Over the weekend, Axios reported on an unusual proposal from the National Security Council: the US government should build its own 5G network. Axios obtained an internal memo and Powerpoint Presentation created by a senior NSC official and distributed to officials in other federal agencies.
The news has caused a wave of reaction across agencies and the political spectrum, in part because 5G is such a hyped technology with a lot of hopes riding on it, and in part because nationalizing a traditionally private industry is a big, sweeping change. We looked into what it all means and whether it’s actually likely to happen.

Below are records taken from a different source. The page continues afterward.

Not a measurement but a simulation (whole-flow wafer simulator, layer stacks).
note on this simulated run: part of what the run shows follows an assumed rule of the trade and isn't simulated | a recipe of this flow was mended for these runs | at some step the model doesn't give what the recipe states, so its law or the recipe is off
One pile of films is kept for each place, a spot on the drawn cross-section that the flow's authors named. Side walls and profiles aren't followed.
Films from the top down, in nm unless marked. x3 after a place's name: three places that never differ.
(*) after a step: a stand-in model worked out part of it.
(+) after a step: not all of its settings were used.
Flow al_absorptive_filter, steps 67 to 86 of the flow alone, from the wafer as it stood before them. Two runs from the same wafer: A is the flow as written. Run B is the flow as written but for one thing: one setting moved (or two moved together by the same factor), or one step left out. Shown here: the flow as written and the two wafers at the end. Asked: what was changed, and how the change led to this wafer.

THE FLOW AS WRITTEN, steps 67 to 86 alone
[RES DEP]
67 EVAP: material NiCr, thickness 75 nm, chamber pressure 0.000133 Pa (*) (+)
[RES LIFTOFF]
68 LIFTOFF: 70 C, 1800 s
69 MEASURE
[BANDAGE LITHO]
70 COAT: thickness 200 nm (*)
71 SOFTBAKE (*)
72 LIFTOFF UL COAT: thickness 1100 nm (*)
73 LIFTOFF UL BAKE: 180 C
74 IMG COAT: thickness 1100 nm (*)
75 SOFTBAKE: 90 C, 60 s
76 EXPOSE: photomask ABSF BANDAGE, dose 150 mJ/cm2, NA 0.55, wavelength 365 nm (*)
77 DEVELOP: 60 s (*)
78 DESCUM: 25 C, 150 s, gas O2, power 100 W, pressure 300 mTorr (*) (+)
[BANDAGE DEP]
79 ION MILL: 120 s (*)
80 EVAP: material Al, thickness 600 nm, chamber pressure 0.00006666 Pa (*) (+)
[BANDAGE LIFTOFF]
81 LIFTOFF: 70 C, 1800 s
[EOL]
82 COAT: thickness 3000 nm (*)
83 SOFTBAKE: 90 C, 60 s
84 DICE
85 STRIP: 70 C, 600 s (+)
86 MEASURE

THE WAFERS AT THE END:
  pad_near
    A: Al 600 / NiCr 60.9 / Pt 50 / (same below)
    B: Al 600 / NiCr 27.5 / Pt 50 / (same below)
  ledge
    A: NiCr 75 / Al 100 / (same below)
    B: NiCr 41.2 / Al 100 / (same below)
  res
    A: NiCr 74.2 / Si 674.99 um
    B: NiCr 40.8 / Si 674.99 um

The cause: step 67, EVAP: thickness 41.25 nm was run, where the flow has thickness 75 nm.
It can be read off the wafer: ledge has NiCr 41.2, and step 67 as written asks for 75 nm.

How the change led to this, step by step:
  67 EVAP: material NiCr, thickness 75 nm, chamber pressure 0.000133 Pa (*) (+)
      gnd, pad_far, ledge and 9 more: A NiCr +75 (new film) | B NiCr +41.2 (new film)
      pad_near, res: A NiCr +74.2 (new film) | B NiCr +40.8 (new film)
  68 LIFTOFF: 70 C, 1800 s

What is a nationalized 5G network?
Simply put, a 5G—or fifth generation—network would use high-frequency airwaves to distribute wireless data. This would allow much faster speeds—up to 20Gbps—versus the current 4G maximum bandwidth of 1Gbps. 5G networks will be necessary for things like driverless cars and the expanded Internet of Things to function. But building a 5G network takes time and money because it requires an almost entirely new infrastructure of towers and equipment. Because 5G operates on a higher frequency, it’s more easily disrupted by things like weather, trees, and buildings. That means a functional 5G network would require cell bases every 100-200 meters.
Though private telecom companies are racing to be the first to build 5G networks in the US, the NSC proposal suggests that the federal government should take the reigns and just build the infrastructure itself. The government would then own the network, and it could lease the use of the network to private companies.
Why would the government want to do that?
The main arguments presented in the NSC proposal are that having government ownership of the network would allow the US to get its network built first, before other global powers, like China, have a chance to dominate the market. Chinese telecom giant Huawei is already making great strides towards a 5G network.
“China has the ability to just order the rollout and that network would be large enough to create economies of scale allowing Huawei to develop the necessary handsets and networking equipment, which they would sell to the rest of the world,” Harold Feld, senior vice president at DC-based digital rights group Public Knowledge, told me.
The Powerpoint presentation outlines this early in the document, stated that China “has achieved a dominant position in the manufacture and operation of network infrastructure,” and that the United States is “losing, but…we can make a fundamental change. Otherwise, China will win politically, economically, and militarily.”
There’s also a concern about cybersecurity and whether private companies will be able to create networks that can keep out hackers.
“It basically boils down to: ‘If we, the people in charge of national security, dictate the terms on which this network is built, we will damn well make sure it is secure,’” Feld said.
How are different groups reacting?
The thing about this proposal is a nationalized telecom infrastructure is not necessarily a GOOD or BAD idea, but the idea of the federal government—rather than private industry—owning such a large communications infrastructure project would be a significant change in how wireless networks operate today, and is surprising coming from a conservative administration that nominally champions the free market. Many prominent voices have criticized the idea, question whether it would allow the government the ability to more easily spy on citizens’ communications, censor how we use the network, or disrupt the free market.
“The market, not government, is best positioned to drive innovation and investment,” Federal Communications Chairman Ajit Pai said in an official statement. “Any federal effort to construct a nationalized 5G network would be a costly and counterproductive distraction from the policies we need to help the United States win the 5G future.”
Commissioner Mignon Clyburn, a democratic commissioner on the FCC, agreed with Pai.
So, is it actually going to happen?
Now that the proposal has been made public, everyone is getting a chance to weigh in. The fact that both Pai and Clyburn, as well as telecom lobbyists are all pretty against the idea, doesn’t bode well for its prospects. Recode has also reported that the files surfaced by Axios are dated, and aren’t really being considered at this point.